The kitten and adult cat food differs in their ingredients, as adult cats (that is, cats older than a year) have different nutritional needs. Your kitten will also be able to easily digest their kitten food.
After your kitten has been weaned, they will also no longer require milk. Cow’s milk, for instance, can also give your kitten diarrhoea, so rather stick to plain water.
Tips for feeding your kitten
- Start to get into a feeding routing as soon as you get your kitten. This will ensure that your kitten gets all the nutrients and energy they need for the day in bursts instead of having meals that are too big. A good routine includes a morning meal and evening meal with smaller meals in-between.
- Be sure not to leave wet food out for longer than 30 minutes. Dry food can be left out longer and it’s a good idea to feed your kitten dry food during the day by leaving out a portion of dry food while you are at work or school. You can also leave dry food out overnight for when your kitten gets hungry. In this way they won’t have to wake you up to get fed.
- Switch slowly between different brands of food or even between different flavours of food. If you suddenly give your kitten completely new food, they may refuse to eat it. But, don’t worry, you’ll soon learn what flavours of food they prefer.

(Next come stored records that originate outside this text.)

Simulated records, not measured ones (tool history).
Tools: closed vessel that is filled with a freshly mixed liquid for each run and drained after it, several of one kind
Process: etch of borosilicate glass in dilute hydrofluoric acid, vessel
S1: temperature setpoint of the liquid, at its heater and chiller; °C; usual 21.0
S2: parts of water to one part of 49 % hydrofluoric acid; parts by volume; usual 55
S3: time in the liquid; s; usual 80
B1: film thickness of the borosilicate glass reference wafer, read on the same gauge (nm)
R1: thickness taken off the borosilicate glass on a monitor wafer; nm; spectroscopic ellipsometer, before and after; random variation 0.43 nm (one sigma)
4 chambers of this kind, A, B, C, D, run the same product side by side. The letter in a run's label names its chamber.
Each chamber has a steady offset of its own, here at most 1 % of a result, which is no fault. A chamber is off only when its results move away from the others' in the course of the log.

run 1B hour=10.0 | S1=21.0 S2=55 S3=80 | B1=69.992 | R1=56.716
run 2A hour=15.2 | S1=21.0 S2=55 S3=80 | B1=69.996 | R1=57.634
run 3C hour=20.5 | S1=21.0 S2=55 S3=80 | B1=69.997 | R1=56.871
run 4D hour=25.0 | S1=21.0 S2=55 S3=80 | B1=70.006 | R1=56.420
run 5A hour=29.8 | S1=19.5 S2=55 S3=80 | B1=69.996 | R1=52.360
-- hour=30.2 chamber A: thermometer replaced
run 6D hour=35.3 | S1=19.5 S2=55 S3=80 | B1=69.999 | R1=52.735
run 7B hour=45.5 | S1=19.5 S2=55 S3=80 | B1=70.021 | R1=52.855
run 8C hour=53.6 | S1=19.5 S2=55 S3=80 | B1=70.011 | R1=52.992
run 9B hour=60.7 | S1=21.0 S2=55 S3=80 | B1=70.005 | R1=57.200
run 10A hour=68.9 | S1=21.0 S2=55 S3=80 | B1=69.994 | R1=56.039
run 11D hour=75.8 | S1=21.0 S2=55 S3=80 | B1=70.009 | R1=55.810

- If you see that your kitten isn’t eating or eating very little, they may be feeling ill. Try to give them a small treat to see if they will eat that. If they still won’t eat, take them to the vet as soon as possible, as kittens can dehydrate very quickly and that can be life-threatening.
- Medium- and long-haired kittens will throw up hairballs every now and then. Don’t worry when this happens, as it is normal. Kittens will also eat some grass to help them throw up the hairball. (You can even grow some pet grass or wheat grass for your kitten.) However, if they keep throwing up, take them to the vet to have them checked out.
- If you leave dry food out, don’t just fill a bowl and leave them to eat whenever they want, as your kitten could potentially eat too much. Rather set out specific portions for them to nibble on. These portions are usually shown on the pack.
- If you see that your kitten is still eating too much, you can get a food puzzle ball. In that way they get some exercise while “hunting” their food.